Jagdeep carries the remainders of his gang experience mapped across his body in the form of bullet wounds and machete scars. A steady pattern of escalation pulled him deeper into the criminal underworld, until, he says, "I was gonna be dead." His experience is an ominous warning to 15-year-old Tanvir, whose life is a free fall of alienation and violence. Eighteen-year-old Vicky, who is struggling to graduate from high school, refuses to even talk about his past for fear of retaliation. "Warrior Boyz" focuses on the experience of two young men and the people who are fighting to help them resist the lure and false glamour of gang life.
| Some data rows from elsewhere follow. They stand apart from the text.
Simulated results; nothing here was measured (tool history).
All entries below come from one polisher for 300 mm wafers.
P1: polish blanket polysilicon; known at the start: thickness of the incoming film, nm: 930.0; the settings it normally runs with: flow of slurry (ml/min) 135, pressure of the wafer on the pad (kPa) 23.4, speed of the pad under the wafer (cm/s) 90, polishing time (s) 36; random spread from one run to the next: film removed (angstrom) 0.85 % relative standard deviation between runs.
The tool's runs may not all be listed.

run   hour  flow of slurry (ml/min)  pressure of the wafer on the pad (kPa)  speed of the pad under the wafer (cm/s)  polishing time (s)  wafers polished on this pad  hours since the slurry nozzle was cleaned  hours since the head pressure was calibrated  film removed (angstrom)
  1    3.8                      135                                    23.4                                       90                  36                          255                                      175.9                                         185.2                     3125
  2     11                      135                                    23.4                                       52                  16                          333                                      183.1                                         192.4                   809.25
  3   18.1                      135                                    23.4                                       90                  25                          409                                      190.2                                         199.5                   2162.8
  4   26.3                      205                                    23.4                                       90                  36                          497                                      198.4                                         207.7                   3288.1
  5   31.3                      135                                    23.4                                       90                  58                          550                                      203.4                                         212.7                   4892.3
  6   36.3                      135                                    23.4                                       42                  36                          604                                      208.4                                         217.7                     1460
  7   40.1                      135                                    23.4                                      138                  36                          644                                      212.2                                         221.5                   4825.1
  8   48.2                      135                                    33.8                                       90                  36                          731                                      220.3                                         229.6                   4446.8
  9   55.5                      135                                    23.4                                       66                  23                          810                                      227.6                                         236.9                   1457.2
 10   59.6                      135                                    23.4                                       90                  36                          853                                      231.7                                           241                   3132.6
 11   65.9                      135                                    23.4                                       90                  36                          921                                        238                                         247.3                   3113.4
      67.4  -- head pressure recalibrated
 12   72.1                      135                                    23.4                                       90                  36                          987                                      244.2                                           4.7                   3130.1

In a world where memory and tradition are fading, replaced with suburban strip malls and fast food joints, where a quick cellphone call can summon 50 kids armed with knives, bats and machetes, it is a struggle for some kids to reach their 25th birthday. To date, more than a hundred young men from the South Asian community have died in gang-related violence in Metro Vancouver - a pattern that is replicated in different communities across the country. But behind the body count and headline news stories, a far different battle is being waged. Educators and parents who want to see the end of gang violence are taking action. Sukh Rai, vice principal and a major Surrey secondary school, says kids are "looking for connections in the wrong areas, with the wrong people."
"Warrior Boyz" takes an unflinching look at some of the root causes of gang violence and offers real solutions and a hard-fought hope for the future. Whether it is teachers who find ways to keep kids in school or parents who forgo the endless push of consumerist culture to spend more time with their children, moments of courage, tenacity and compassion endure.